Steam is not outright down in China, mind. Access seems intermittent, sometimes not loading, sometimes loading slowly. Game Developer (the site formerly known ha-ha-hilariously as Gamasutra) relay reports that many users are able to get on Steam, they just might have to retry or wait a few minutes. You can see the inconsistency yourself with Great Firewall testing tools; while some quickly declare it's blocked (stoking belief in a ban), others with more patience might show you it loads sometimes, or after a long delay.

Game Developer also pointed to a Twitter thread by David Frank, who claimed what we're seeing is interference by misusing technology called Server Name Indication (SNI) Detection. According to his account, yes, it may well be an intentional effort to interfere with Steam, and the fact that it works intermittently might be intentional to create plausible deniablity.

Chinese authorities hardly display a public list of banned websites, so people are left guessing what's going on. They're known to use a variety of methods to block access too, as well as often interfere with sites and services rather than outright blocking them. All of which means, we don't know for certain what's going on right now. But many assume it's a first step in cracking down on Steam, attempting to push people onto the censored local version.

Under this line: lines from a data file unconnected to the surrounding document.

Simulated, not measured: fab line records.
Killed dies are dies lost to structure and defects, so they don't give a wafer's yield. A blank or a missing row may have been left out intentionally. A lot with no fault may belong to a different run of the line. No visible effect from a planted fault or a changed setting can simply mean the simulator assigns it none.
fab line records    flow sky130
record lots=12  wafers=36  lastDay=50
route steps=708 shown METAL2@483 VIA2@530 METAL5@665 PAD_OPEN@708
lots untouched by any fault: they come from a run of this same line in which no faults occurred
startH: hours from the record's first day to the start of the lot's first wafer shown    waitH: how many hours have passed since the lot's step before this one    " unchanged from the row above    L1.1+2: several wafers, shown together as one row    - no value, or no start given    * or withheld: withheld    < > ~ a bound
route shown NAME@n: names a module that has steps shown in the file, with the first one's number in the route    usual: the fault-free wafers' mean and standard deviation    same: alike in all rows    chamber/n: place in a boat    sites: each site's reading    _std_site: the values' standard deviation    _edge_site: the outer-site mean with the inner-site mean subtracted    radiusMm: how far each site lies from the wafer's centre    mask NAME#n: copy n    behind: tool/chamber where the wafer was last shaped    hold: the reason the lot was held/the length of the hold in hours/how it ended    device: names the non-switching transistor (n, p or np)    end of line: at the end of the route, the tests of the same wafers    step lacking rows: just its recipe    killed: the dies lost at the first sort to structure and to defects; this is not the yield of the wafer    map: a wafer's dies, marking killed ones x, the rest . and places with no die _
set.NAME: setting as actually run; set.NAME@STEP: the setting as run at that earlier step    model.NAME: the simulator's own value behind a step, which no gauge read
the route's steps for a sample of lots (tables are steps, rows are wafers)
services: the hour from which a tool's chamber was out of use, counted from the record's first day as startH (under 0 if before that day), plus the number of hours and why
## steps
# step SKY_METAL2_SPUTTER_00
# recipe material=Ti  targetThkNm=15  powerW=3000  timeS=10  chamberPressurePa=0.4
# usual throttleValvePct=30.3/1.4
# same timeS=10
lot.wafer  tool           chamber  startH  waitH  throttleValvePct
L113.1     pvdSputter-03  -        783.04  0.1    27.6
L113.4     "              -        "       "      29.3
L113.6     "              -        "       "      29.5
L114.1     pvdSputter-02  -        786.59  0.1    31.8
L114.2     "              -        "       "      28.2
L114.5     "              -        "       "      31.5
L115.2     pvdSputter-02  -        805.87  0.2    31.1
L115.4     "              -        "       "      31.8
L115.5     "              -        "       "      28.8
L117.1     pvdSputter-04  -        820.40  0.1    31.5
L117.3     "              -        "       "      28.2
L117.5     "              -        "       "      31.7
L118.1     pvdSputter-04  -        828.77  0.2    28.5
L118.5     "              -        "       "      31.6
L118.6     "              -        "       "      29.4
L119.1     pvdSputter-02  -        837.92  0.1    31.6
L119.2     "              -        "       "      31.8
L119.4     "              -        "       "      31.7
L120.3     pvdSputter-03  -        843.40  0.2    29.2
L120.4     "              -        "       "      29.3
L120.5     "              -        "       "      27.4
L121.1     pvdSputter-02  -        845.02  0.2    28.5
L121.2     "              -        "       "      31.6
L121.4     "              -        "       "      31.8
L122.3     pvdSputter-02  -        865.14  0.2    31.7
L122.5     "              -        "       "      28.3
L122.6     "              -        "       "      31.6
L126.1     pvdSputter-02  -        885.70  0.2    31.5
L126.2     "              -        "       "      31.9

Steam China has been fine throughout this. It is a limited version launched by Valve with Chinese publishers Perfect World in February 2021, which only offers a handful of games that are approved by Chinese authorities. While the global Steam catalogue includes over 63,000 games, Steam China has only 53. Authorities have reportedly stopped issuing game licenses for some time too, with no games being approved since July 2021 (not just for Steam, for any games). People definitely have reasons to want Steam proper.

While precise numbers on Steam's popularity in China are elusive, you can infer a lot from the fact that Simplified Chinese is the second most popular language on Steam, after English. Valve's stats say almost 25% of users are using Simplified Chinese. That's a huge number of people facing potentially losing access to games (or forced to use workarounds like VPNs), and a big financial concern for developers.